Gandalf wrote: ↑2018-06-22 10:23amDoes the US not have that tradition of improvement? There used to be slavery and genocidal westward expansion. Now not so much. Jefferson kept slaves, and eventually someone freed them. The US grew
despite its ugly origins and originators.
Oh? That makes sense. And yet if I say "we're supposed to be an improving nation, this willing tolerance of a despotic jackass and his internment camps for toddlers is un-American,"
I get fucking pushback.
Probably because in the 'Year Zero' mindset, if we go back far enough (and the Constitutional Convention of 1789 is well before 'far enough') history is an undifferentiated seething mass of evil, that somehow magically just sort of... ceased.
Myself, I see the seeds of this having been planted well before 'far enough.' There were people, in the darkness before the dawn, who were themselves accustomed to and a part of the darkness, but who at least
had a concept of light. Who, to borrow an over-used metaphor, lit one candle. One we were later able to use to create greater flames and greater illumination.
And I'd rather be able to bless them for lighting that candle,
even as I repeatedly and very blatantly and explicitly declare that they were part of the darkness... Than simply say "curse them" and then find myself unable to fully comprehend the history of how the light came to be.
Also, I would posit that if any error led to Trump being elected, it was someone in DNC land forgetting about Wisconsin, Michigan and Pennsylvania. If the American left was as smart as they seem to think they are, perhaps someone would have noticed that along the way.
There is ample room for many errors. Everyone is a stupid, there is a crack in everything, the world is terrible and the best of us are all fuckups trying not to shamble
too far towards the edge of the cliff.
Such is life. And yet, we do not go jump off of cliffs voluntarily, so presumably we must have agreed to deal with that reality, no?
Societal self awareness is hard. Who knew? Though the "nobody's perfect" defence always surprises me when it comes up.
Well, the way I figure it, we can uniformly hate the past as an undifferentiated mass of seething evil, or we can at least
try to sort out the good from the bad.
The 'Year Zero' approach of declaring the past to be irredeemable and therefore irrelevant is a recipe for so many kinds of collective failure that I consider it to be ridiculous, in the literal sense of 'worthy of ridicule.' Among other things, because it is hardly conducive to societal awareness for us to cultivate the belief that the past is so full of evil that nothing which happened in it can be worthy of praise or compliment.

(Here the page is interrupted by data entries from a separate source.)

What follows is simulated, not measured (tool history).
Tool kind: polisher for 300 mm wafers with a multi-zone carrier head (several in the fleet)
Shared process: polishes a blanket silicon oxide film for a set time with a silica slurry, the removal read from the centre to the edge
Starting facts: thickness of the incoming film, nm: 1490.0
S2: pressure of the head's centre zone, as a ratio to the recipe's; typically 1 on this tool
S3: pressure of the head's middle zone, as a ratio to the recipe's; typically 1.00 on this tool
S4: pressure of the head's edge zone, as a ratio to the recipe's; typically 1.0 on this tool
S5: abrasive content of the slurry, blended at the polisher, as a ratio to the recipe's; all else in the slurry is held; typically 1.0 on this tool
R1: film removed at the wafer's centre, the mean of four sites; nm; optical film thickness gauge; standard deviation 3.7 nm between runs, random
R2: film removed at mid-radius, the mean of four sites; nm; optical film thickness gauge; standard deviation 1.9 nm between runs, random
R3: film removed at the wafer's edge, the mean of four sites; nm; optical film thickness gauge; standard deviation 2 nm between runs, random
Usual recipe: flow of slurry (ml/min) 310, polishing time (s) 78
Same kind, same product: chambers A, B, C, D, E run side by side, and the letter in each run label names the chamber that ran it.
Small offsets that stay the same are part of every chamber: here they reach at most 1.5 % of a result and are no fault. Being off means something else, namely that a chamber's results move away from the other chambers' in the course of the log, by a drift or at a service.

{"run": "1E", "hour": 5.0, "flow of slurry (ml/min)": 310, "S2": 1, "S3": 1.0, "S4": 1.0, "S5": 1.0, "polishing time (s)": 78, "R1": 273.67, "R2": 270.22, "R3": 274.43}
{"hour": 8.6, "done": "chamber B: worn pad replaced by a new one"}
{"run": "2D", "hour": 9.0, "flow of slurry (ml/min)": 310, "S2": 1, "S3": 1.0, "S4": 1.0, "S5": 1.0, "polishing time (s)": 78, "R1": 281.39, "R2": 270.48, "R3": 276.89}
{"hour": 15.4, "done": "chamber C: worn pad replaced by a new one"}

Humans' innate predisposition towards evil hasn't changed much. There were quite a lot of well-meaning people in the past, who were no more or less intelligent and who had no stronger or weaker desire to do good than typical people today. And yet, quite a few of them sincerely held terrible opinions and did terrible things to each other. If we ignore that, we're setting ourselves up for self-righteous stupidity in the present. Trying to sneer that reality away makes us blind to our own faults, because it leads to the equivalent of "bad things can't happen to good people" or "good people can't have bad beliefs."
Different environment, then. Not same. Which sidesteps my question:
Given where a person comes from, do we have an obligation to devalue everything else they did, due to the bad things they did?
As an example, stealing people's cattle is wrong. Does that mean everyone who comes from a society with a cattle-raiding tradition was an evil person? If a person from a cattle-raiding culture was the one who invented the wheel, would it slightly devalue their invention of the wheel that they were a thief? To be sure, being a thief isn't as bad as being a murderer, but it's not a good thing.
Where, exactly, do we draw the line, once we're in the habit of condemning everything about past societies that we today would reject, not just as a "never do that anymore" but as a "fuck everyone who ever did that, even when it was universal" stance?
I find universality of something being the yardstick of its acceptability to be fascinating, especially coming from a context of slavery and Divine American Leaders.
Firstly,
who the fuck said 'divine?' Not me. I don't think I could make that more obvious, but you persist in strawmanning. Either that or you're actually cross-posting from some bizarre parallel universe version of this forum.
Secondly, you are sidestepping the question
yet again.
Given where a person comes from, do we have an obligation to devalue everything else they did, due to the bad things they did? Where, exactly, do we draw the line, once we're in the habit of condemning everything about past societies? And condemning them not just in terms of "that was wrong, very wrong, never do that." But also condemning them in terms of "we can never say anything less-than-fully-bad about them, ever, because
obviously everyone in the past was just failing to live up to our contemporary moral standards on account of being a bunch of cackling villains?"
It's like, what IS the yardstick, exactly? Or do we get to use different yardsticks when we're measuring someone we want to shit on, versus someone we don't?